We are going to show what we believe is a long-term positive view on the Japanese stock market but to get from here to there we first have to establish a premise or two.

Many have noticed over the past few years that the trend for the broad cyclical trend that has been pushing both commodities and equities higher and lower is similar to that of the cross rate between the euro and yen. The euro/yen cross is often described as a barometer for investor’s willingness to push towards risk so when the euro is stronger stock prices tend to rise and when the yen is stronger stock prices are often declining. Fair enough.

Our argument is that this makes perfect sense as long as the underlying trend has not changed. In the context of the trend that has dominated since the Nasdaq peaked in 2000 a stronger euro is bullish while a stronger yen is bearish. To make a case that a stronger yen will eventually prove to be a positive we have to show that yen strength is something more than a flight away from risk.

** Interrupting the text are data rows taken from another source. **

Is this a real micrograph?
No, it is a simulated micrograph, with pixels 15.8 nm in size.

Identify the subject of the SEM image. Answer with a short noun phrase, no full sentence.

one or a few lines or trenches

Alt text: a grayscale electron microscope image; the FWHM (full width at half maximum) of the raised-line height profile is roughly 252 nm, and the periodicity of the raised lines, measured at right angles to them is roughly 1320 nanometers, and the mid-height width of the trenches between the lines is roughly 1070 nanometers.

Below is a comparison between 3-month eurodollar futures and 3-month euribor futures. The first rather quick point is that for much of the past decade the European Central Bank has lagged behind the Fed with U.S. yields rising in 2004 (i.e. falling eurodollar prices) while euro-denominated yields did not turn higher until late 2005. U.S. yields began to decline in the second half of 2007 while European yields held near the highs until the autumn of 2008. The point is that one can make a case for a weaker euro- especially against the dollar- simply by observing the tendency for U.S. yields to rise and fall well ahead of European yields.

Just below we show the euro/yen cross rate and the spread between 3-month European (euribor) and Japanese (euroyen) short-term debt futures prices.

Why has the euro been rising against the yen since 2000? Because from 2000 into late 2008 European short-term yields were consistently 2% to 4% higher than Japanese yields. The difference between today and any time since in the last decade is that the spread has fallen from more than 4% last year to almost zero this year. As long as Euro-zone yields are higher than Japanese yields one can argue that yen strength is a cyclical negative but the world turns upside down if, as, or when Japanese yields actually rise above European yields. If that were to happen then a stronger yen would represent ‘growth’ while euro strength would reflect risk aversion.



Equity/Bond Markets

Let’s take another brief run at the points that we are attempting to make today.  The euro has been stronger than the yen for the past decade and this makes sense given that European interest rates have been significantly higher than Japanese interest rates. Japanese investors can stretch for yield by buying European bonds and risk-based accounts have been able to borrow in yen at close to 0% to invest elsewhere.

If the base trend does not change then yen strength will be a negative. If, on the other hand, Japan recovers ahead of Europe- possibly due to its exposure to China- then it is conceivable that Japanese short-term yields will actually rise through European yields. If that were to happen then yen strength would be a positive.

Finally… we move on to today’s point. Below we show a chart of the Japanese yen futures from 1978 into 1987.

The argument is that the yen held below the 1978 peak all the way through into early 1986. Commodity prices collapsed in 1981 leading to a double-dip recession and a long period of relative strength by the non-commodity sectors and by 1986 the yen pushed to new highs.

Below we show the Japanese yen futures (JPY) and the ratio between the Nikkei 225 Index and the S&P 500 Index from 1985 through 1988.

When the SPX bottomed in August of 1982 the Nikkei/SPX ratio was close to 65:1. In the spring of 1986 as the yen pushed to new highs the ratio was still close to 65:1. The point is that the Nikkei was no stronger but also no weaker than the SPX during the first few years following the peak for commodity prices. When the yen pushed to new highs, however, the Nikkei/SPX ratio swung powerfully higher suggesting that the start of the asset price bubble in Japan that peaked in 1990 was created by capital flows directed towards Japan.

Below we show the same comparison for the time period beginning back in late 1993. The last major peak for the yen was reached in 1995. In theory- and this is our point- as long as the yen holds below 125 against the dollar the Nikkei/SPX ratio will remain relatively flat. The Japanese stock market will have good days and bad days but, on the whole, will do about as well as the S&P 500 Index. If, however, the yen were to push up to and then through 125 then the set up becomes somewhat similar to 1986 with yen strength reflecting the start of what may end up being a second Japanese asset price bubble later this decade.